Monday, April 28, 2008
100 Days, 100 Movies: Citizen Kane (1941)
Director: Orson Welles
Starring: Orson Welles
I don’t know that there’s much point in writing about Citizen Kane - everything there is to say about it has already been said numerous times and in every possible way. But maybe that’s exactly why Orson Welles’ masterpiece is still worth talking about. Some films become bogged down by the weight of analysis attached to them, but Citizen Kane rises above the scrutiny it’s undergone to remain purely and essentially a fantastic film entertainment.
The film begins with the death of Charles Foster Kane (Welles), whose final word is “Rosebud”… or is it? Kane is alone in the room when he dies, his nurse entering when she hears him drop his snowglobe, which shatters on the floor. Whether truly his final word or not, the quest to attach meaning to Rosebud, and thereby define Kane, drives the story. We see multiple visions of Kane, as told from the perspectives of different people who knew him. The image we’re ultimately left with is of a lonely man who saw himself as an entity around which other people simply orbited like satellites. “You want to be loved – that’s all you want! I’m Charles Foster Kane. Whatever you want – just name it and it’s yours! Only love me! Don’t expect me to love you,” his wife, Susan (Dorothy Comingore) laments. Jedediah Leland (Joseph Cotton) comes to a similar conclusion: “That’s all he ever wanted out of life, was love. That’s the tragedy of Charles Foster Kane. You see, he just didn’t have any to give.” Kane was big, built to be adored, and the people around him were designed to be accessories to his adoration, meant to put a face to it. But, of course, we the audience don’t get that idea from Kane himself, but the people who knew him, some of whom were spurned by him.

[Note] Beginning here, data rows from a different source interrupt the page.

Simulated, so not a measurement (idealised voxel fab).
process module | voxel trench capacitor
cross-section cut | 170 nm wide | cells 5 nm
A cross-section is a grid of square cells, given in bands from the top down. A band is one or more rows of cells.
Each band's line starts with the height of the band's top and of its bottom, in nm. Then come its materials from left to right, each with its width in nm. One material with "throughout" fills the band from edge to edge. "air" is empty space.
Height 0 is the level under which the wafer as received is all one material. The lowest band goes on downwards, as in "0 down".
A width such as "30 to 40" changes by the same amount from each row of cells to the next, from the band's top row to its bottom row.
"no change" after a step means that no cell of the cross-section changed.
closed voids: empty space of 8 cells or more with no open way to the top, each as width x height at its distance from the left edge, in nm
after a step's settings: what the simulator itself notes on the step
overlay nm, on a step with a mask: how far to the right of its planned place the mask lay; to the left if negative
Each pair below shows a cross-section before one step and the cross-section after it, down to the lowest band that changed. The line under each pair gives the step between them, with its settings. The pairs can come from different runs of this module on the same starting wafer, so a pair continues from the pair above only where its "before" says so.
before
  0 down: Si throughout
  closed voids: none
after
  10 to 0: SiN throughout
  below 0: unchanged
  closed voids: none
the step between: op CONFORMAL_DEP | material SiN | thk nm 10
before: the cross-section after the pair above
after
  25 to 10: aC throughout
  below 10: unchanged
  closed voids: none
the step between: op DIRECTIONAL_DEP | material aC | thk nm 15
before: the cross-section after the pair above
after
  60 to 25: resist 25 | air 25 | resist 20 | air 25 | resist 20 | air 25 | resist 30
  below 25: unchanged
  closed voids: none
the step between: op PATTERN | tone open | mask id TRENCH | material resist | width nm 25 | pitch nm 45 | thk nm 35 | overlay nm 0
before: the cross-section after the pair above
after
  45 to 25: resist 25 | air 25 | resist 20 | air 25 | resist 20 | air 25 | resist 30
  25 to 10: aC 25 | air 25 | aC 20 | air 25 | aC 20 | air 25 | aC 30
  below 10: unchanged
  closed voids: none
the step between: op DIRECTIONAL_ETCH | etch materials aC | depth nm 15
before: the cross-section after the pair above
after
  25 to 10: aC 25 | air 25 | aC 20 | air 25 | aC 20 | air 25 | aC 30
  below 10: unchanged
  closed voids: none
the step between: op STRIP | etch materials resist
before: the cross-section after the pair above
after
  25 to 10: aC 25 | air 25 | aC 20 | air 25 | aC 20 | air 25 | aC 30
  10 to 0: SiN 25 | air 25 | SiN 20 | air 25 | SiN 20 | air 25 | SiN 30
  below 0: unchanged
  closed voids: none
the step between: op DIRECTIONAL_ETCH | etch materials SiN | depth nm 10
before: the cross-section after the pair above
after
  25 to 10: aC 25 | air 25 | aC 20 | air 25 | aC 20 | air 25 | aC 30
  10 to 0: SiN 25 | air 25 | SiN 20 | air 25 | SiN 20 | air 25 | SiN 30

Technically and narratively this film is genius and would earn a spot on any “best list” on the strength of either aspect alone. There is the great sequence of Kane and his first wife at the breakfast table which grows longer and longer to symbolize the figurative distance that has grown between them. It is brief, but effective: an entire marriage summed up in a table. And there is the echoing cavern of Xanadu, filled to the brim with objects – so many that they must have been collected purely for the sake of having, rather than enjoying – but empty of life, emphasizing Kane’s isolation from the rest of humanity. There is the scene of Susan’s disastrous opera debut where the camera pans up from the stage to the stagehands far above, one of whom holds his nose to express his opinion. The list goes on and on.
From a narrative standpoint, the film has been much imitated. It tells the story of Charles Foster Kane in a fractured way, jumping to different points in time based on who is being interviewed. It is difficult to get an accurate sense of the chronology of events, which just emphasises the ultimate unknowability of Kane’s life and character. You just can’t pin him down. As Kane, Orson Welles is appropriately larger than life. As most people know, the character is based on publishing magnate William Randolph Hearst and there’s a certain degree of cheek to the way Welles carries himself on screen, as if eager to make trouble. It’s not just hard to imagine anyone else playing this role, it’s downright impossible. No one else could have pulled it off, no one else contained that kind of bravado that was specific to Welles. The rest of the cast is uniformly good, especially Cotton as Leland, who in one line about a girl he saw once from a distance (“I saw her for one second. She didn’t see me at all, but I’ll bet a month hasn’t gone by since that I haven’t thought of that girl.”) manages to reveal more about a character than is sometimes expressed in an entire screenplay.
The end of the film brings us back to the beginning, to Rosebud and the failure of Thompson (William Alland), the reporter, to ascribe meaning to it. But, ultimately, it isn’t really a failure because Thompson has come to recognize the futility of his quest: “Maybe Rosebud was something he couldn’t get, or something he lost. Anyway, it wouldn’t have explained anything… I don’t think any word can explain a man’s life. No, I guess Rosebud is just a piece in a jigsaw puzzle. A missing piece.” No one thing was ever going to define Kane because, like all people, his life and his being had multiple meanings and can’t be easily explained or contained. And in the final moments, when the sled emblazoned with “Rosebud” is tossed in the incinerator, it isn’t the meaning that is being lost, but just another symbol. Knowing that Rosebud is the name of a sled doesn’t help you to better understand the entirety of Kane’s person, it just adds dimension to an already complex life.